Storm Chronicles: Part 3 - A Neighborhood Transformed
Things have changed since late October, when Sandy slammed into a quiet Bayville neighborhood near the Toms River
My longtime neighbor sits at a table in her dimly-lit kitchen. She is weary and numb. Superstorm Sandy is to blame.
At 82, she has decided to sell her much-loved home across the street from the Toms River at a bargain price. She is basically selling the lot in this neighborhood known as Toms River Shores in Bayville.
She loves it here. Up until a few years ago, she would routinely trundle her kayak down the street, lug it over the sands of the civic association beach, shove off and paddle blissfully on the river.
A gardener extraordinaire, she loved to cultivate trees from cuttings and seeds and putter around in her garden.
But those days are suddenly, all too abruptly gone forever.
The flood waters swamped her crawlspace, garage and seeped into her hardwood floors. Her son - who lives in Missouri - spend a week ripping out soaked insulation, carpets, cutting sheetrock and chainsawing fallen trees.

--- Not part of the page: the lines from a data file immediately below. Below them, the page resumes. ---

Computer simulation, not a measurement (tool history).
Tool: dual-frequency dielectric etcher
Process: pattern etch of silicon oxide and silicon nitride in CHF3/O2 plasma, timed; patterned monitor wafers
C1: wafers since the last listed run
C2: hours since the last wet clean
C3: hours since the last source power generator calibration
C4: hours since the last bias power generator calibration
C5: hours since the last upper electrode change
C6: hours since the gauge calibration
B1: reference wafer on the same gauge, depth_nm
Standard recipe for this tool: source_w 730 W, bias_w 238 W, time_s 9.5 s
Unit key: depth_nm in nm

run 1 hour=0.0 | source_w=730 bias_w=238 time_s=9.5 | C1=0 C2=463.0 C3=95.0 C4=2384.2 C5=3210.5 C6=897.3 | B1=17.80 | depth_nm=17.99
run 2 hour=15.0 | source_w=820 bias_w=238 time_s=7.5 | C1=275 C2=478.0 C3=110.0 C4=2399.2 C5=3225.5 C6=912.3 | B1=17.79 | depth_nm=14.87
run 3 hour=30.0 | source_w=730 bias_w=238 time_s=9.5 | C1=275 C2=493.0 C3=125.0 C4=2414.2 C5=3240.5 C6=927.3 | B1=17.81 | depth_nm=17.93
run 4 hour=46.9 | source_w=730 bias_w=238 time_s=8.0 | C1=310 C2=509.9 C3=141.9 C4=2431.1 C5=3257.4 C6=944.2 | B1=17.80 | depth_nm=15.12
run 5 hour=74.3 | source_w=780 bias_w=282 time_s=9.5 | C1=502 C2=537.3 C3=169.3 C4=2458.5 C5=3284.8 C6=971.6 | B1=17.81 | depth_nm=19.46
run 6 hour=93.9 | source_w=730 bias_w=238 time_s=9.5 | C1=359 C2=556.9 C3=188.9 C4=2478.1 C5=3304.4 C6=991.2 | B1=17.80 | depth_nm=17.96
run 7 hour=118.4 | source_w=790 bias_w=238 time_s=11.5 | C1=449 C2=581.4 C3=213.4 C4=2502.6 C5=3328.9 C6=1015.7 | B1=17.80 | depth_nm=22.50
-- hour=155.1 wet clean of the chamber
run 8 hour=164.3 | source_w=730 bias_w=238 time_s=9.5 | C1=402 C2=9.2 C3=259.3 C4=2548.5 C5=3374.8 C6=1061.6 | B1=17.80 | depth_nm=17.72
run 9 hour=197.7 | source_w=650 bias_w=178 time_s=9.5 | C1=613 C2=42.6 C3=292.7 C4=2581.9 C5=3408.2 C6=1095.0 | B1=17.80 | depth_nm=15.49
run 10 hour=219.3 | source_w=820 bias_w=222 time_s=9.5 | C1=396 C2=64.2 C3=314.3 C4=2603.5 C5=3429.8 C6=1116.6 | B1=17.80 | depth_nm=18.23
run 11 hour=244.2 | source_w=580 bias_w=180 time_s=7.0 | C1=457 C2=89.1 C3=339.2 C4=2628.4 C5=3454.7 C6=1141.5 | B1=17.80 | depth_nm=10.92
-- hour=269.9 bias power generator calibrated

She kept the hardwood floors. The house has not been treated for mold. You can tell that as soon as you walk into the living room. Connie still lives in the house. She's a little stubborn, fiercely independent and has turned down offers to stay someplace else.
My neighbor had flood insurance. Chances are, her ranch home is more than 50.1 percent damaged, enough to qualify for a FEMA grant to raise the house.
But she doesn't have the heart or stamina to slog through the physically and emotionally draining rebuilding and raising process.
"I've been through a lot of terrible things in my life," she said. "But I can't do this. I don't have the patience."
I tell her she shouldn't be living in the house. She has lung problems that are aggravated by the mold that is surely growing in her crawl space and underneath her floors.
"That's what the flood insurance guy told me," she said.
But she's not going anywhere, not until the contract with the buyer is signed on the dotted line. Then she will relocate to the Midwest, far away from the Toms River and the Jersey Shore, to be near her children.
I tell her that the electrical wires in the house were damaged by salt walter and are a fire hazard, even though the power and heat are on.
"Well," she says without hesitation. "If that happens, I'll dial 911 and jump out the window."
The "For Sale" sign in front of her home was the first to go up in our neighborhood when Sandy changed it forever. And it won't be the last.
A few houses down, another neighbor and her husband won't be back either. They had the best view of the river and the mouth of the Barnegat Bay. They were the lowest house on the street.
Their ranch home had three feet of water in it, besides the tree that fell on top of it. In insurance lexicon, it's a "total demo." The house has to be demolished and they still have a mortgage. Even if they qualified for the maximum that flood insurance and FEMA would pay, it still wouldn't be enough to build another house.
"The lot is for sale, if you know anybody with deep pockets," she told me.
Some in the neighborhood have already made their repairs, without realizing that if their homes are more than 50 percent damaged, they will have to comply with FEMA's new advisory base flood elevations.
We already know.
The engineer we hired to help raise the house has already told us our home will have to be jacked up three feet. He has to draw up the plans, then submit them to the township for a permit. A survey has to be done. We don't know how long it will be until the house raising company can get to us. I don't even want to ask about a timeline.
We still can't go home. The boiler and hot water heater were damaged by flood waters in the garage, even though they had been elevated on concrete blocks years ago. The outside gas meter has to replaced.
Most of the rewiring in the house has been done, but the electrical service has to be upgraded and a new breaker box put in. So there is no heat and very few lights.
The good news is we no longer have to tiptoe along the floor joists inside, like drunken ballerinas. The subfloors went in last week. The inside looks more like a house again, despite the Sheetrock sliced four feet up from the floor. Someday, hopefully sooner than later, we will have a kitchen and bathroom again.
But we are much better off than many. I took a sad ride through Good Luck Point the other day. A portion of Good Luck Drive was still flooded, from a rainstorm the day before.
Good Luck Point is almost a ghost town. Homes tilted and battered. Foundations with no houses on them. Piles of debris piled on the curb. No one waves as you go by, because few live there anymore.
But the owners of one uninhabitable ranch house in the street - its south side open to the bay and the elements - have not forgotten the season.
A wreath adorns the door, near the red "unsafe for human habitation" sign and a tiny Christmas tree sits on the front steps, slightly askew from the wind.